RCD Espanyol B v FC Barcelona B - Segunda Division B Photo by Pedro Salado/Quality Sport Images/Getty Images

Why can’t the US stop producing no. 10s? It’s a question plaguing the national consciousness as the United States has been unstoppable at producing quality creative attacking players. Yes, in truth the no. 10 is dead. Anyone with YouTube and the ability to look at a Tifo Football video knows that the classic no. 10 is a luxury player that has been replaced in the middle of the field by the Paul Pogbas and Kevin De Bruynes of the world and the wings are where creative playmaking happens. Gone are the days of enganches and trequartistas luxuriating in the attacking third waiting to pick out the perfect pass to score an artistic goal.

It wasn’t long ago that the best no. 10 the USMNT had at its disposal was Michael Bradley being played out of position. These were dark days, Landon Donovan was disliked by Jurgen Klinsmann, Benny Feilhaber was disliked by Jurgen Klinsmann, Lee Nguyen was disliked by Jurgen Klinsmann, Clint Dempsey was better served being played closer to goal. Meanwhile, Julian Green, Emerson Hyndman, and Gedion Zelalem never really lived up to their potential, though they have time to grow into the role. There were no options. Sebastian Lletget seemed like he could do it, but an injury during 2018 World Cup qualifying sidelined him until his recent resurgence under Gregg Berhalter.

The tide has changed. Now the role is filled by promising young players like Brenden Aaronson, Gio Reyna, Konrad, Ulysses Llanez, Djordje Mihailovic, Gianluca Busio, Cole Bassett, Luca de la Torre, and more. Christian Pulisic is also fairly creative.
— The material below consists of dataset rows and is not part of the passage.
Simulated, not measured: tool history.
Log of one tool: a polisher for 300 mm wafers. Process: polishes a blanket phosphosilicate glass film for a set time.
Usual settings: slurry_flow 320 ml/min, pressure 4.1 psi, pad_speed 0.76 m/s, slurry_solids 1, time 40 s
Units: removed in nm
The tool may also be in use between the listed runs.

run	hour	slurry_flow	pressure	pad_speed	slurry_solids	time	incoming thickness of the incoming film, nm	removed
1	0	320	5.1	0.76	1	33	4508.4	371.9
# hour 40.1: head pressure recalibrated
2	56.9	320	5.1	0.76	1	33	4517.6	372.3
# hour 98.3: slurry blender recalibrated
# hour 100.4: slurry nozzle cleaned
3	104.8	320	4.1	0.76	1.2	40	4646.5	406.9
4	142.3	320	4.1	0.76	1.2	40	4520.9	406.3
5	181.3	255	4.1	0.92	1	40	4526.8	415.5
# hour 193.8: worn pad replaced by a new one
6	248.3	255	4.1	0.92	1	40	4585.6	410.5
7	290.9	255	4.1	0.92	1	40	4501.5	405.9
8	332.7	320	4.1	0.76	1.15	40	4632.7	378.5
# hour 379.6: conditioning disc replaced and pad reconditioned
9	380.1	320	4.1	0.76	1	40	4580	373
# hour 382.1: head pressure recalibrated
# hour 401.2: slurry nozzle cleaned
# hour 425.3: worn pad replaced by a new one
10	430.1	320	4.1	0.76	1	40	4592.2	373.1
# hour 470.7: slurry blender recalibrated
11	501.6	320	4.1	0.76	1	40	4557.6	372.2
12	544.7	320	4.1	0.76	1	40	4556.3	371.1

What gives? How did this happen so suddenly? The answer is clearly that Americans finally stopped focusing on developing players in youth systems that favored size and speed over technical ability and dug up unpolished gems from America’s hard-scrabble favelas. Wait, that’s not right. Uhhh.... Americans finally stopped focusing on developing players in youth systems that favored size and speed and leveraged its small size build a youth pipeline developed on publicly funded sports programs and built pitches accessible to every player while making top notch youth coaching licenses affordable. Wait, that’s not right. Uhhh... Americans finally stopped focusing on developing players in youth systems that favored size and speed came up with an innovative, simple, and effective solution to falling behind the world in order to win the 2014 World Cup. Wait not that one. Uhhhh... Americans finally stopped focusing on developing players in youth systems that favored size and speed and began sending it’s top talent to top college, hahahahahaha no that’ll never happen. So what is it?

Looking at those players, there seems to be a mix of different things. MLS academies finally started paying dividends and young players began earning playing time in the domestic league, dual nationals deciding to represent the USA, and Americans digging up long lost European relatives to get their EU passports stamped to develop abroad. It’s a great mix and a sustainable way to ensure that the team has a large pool of players to draw from. Presumably, this won’t last forever and one of these methods will lag while the other stays strong or gets better.

In other words, there are a lot of ways to skin an omelette.